Toss garments into a bag, grab the knitting, the book, the library loans, the planner & journal, and the iPad. Load it all into the truck and hit the icy, winter-stormy road to watch one boy's team play regional basketball (and another boy's 3200m race) for one to three days, depending on the wins and losses. At the last minute, I intentionally left my computer behind.
Because, sometimes, in the thick of purpose and planning and working, no matter where you are, you have to pause, reconsider, and choose the people time that's there in front of you. Take the things along that feel like play, like refreshment, like fun, and leave the work behind (I knew you'd understand!)
So we went, parent & parent, with one boy in tow. We visited about everything and nothing in the open time of the days. We walked hand-in-hand. From the cooler, we made three sandwiches for lunch, and wondered at how we could possibly be in the stage of life where we only had one boy with us in our hotel room. One boy to go to the pool with, one boy to take to the restaurant at dinner. We remembered all three of those boys, much littler, and hotel-excited, all three wanting to push the elevator buttons, use the key card, jump on the beds.
One loss, then a win, and another loss (and the other boy taking second place in the race). Crowds cheering, players battling, sweating, scoring, defending, seeing who could make it to state. Parents and grandparents proudly wearing colors, watching their no-longer-little guys doing all the things, from scoring points to passing out water bottles, and being so, so proud of them.

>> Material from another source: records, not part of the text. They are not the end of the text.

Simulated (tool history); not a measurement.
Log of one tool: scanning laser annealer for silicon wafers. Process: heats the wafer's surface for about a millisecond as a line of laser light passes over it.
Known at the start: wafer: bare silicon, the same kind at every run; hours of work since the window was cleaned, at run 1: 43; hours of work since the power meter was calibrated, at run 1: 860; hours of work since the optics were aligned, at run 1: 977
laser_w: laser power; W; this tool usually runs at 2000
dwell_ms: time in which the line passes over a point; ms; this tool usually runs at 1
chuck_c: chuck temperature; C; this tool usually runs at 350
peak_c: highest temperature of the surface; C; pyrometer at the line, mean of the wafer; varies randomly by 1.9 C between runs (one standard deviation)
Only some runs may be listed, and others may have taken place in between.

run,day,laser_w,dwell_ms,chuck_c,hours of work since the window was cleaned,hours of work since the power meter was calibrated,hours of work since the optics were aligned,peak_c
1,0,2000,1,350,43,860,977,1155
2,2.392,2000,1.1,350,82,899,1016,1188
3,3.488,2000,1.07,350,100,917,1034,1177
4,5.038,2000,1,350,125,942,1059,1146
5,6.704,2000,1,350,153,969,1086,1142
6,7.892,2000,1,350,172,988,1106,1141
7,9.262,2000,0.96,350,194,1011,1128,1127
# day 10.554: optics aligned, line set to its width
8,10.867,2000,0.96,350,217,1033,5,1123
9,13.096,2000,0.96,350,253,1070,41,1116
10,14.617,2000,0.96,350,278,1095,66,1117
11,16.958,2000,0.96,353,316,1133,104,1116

During the long ride home, once again, we had that familiar middle-deep voice coming from the back seat. We'd missed it. Good to hear him tell the random thoughts from the weekend that popped into his mind as the miles ticked by: he'd remembered to brush his teeth; he and teammates had gotten locked inside their hotel room and had to get out by climbing out a window and down a ladder; he couldn't believe that crazy call made by the ref; just like that, he said, basketball was over for the seniors.
I was there, with my people, in the moments.
Wishing you a lovely week's beginning, friends!